When I was putting the animaitc scenes together, they immediately showed a hole and this was the missing element that the scene needed to work. Creating the new shot in the animatic showed me immediately that the hole had been filled and so I set out to the model shoot with the agenda of grabbing a few extra bits of footage like this. It's all well and good having a plan but you still have to think on your feet and be honest with yourself. When something could be better, get off your arse and make it better. Otherwise it'll get done half-arsed and when you see it up on the screen it's too late to change it and you'll just have to live looking at it forever. Unless you're George Lucas.

The animatics were incredibly useful for these sorts of things. As we were working on minimal budget, we were only shooting things we were sure we needed . We were shooting them as fast as we were able, whilst making sure they were still what we intended and needed for the film. Consequently, we didn't have loads of spare footage lying around and so we were constantly at risk of getting in the edit and not having any options to fix things that weren't working as we'd have no additional footage to work with. The animatics were great for this as I could put scenes together and tell immediately if they worked or not. I spent quite a few late nights in my bedroom just trying out scenes and moving shots around so I could be happy we had nice sequences and I could get my two hours sleep. Now and again it'd be clear we needed an extra shot to make the sequence work and so I'd just knock it together in 3D and re-cut it and see if it worked. It's kind of like peeking into the future to see if the sequence you intend to film is going to work out or not. When you're making films it's handy being able to save your own arse like this becasue you don't want to be in the edit suite a couple of weeks later realizing you've forgotten to shoot somthing. If you have to go back, it's going to kick you right in the bank account.

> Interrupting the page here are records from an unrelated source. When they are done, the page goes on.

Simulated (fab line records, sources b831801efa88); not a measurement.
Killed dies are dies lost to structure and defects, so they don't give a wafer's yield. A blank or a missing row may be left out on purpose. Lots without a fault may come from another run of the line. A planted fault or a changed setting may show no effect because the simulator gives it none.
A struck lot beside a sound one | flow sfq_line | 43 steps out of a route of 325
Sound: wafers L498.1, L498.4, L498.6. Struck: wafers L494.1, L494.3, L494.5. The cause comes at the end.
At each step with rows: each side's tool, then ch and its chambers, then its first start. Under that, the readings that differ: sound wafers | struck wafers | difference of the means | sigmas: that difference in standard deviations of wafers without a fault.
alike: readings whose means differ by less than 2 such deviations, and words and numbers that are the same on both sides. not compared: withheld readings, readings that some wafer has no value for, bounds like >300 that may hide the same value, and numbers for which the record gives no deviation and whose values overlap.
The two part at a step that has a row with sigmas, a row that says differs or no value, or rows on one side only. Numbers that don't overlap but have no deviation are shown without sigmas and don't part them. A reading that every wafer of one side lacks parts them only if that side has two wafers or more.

The examples below show a random scene in the Rover cockpit and you can see from these angles that the scene will cut together just fine. I was taking into accont camera setups and reset times as one big trap to fall into with animatics is that you just re-site the camera with every cut. When you get on-set this means that after every shot you'll be moving the camera, light, etc and have perhaps half an hour or more of down time where you're not shooting anything. I was trying to not move the cameras around too much and keep them in a few similar positions which meant that we would be able to shoot the scenes quickly and in groups. Moving the camera really is a large part of down-time on a working set. You can see from this sequence that we'd only need to have one side of the rover removed and the camera can stay in roughly the same place whilst we shoot the whole scene. Things like this really help the AD team get the shooting organised  and by you understanding what everybody else will be doing on the actual shoot you can really help everybody else out. If you're careful, you can strike the balance of getting just what you want artistically whilst simultaneously building all sorts of time-saving measures into the actual shoot itself. It's quite likely that nobody will ever realize you ever did this as people tend to assume these kind of things happen co-incidentally, so don't expect anybody to say thanks. Just concentrate on making everything better wherever you can and it will all work itself out.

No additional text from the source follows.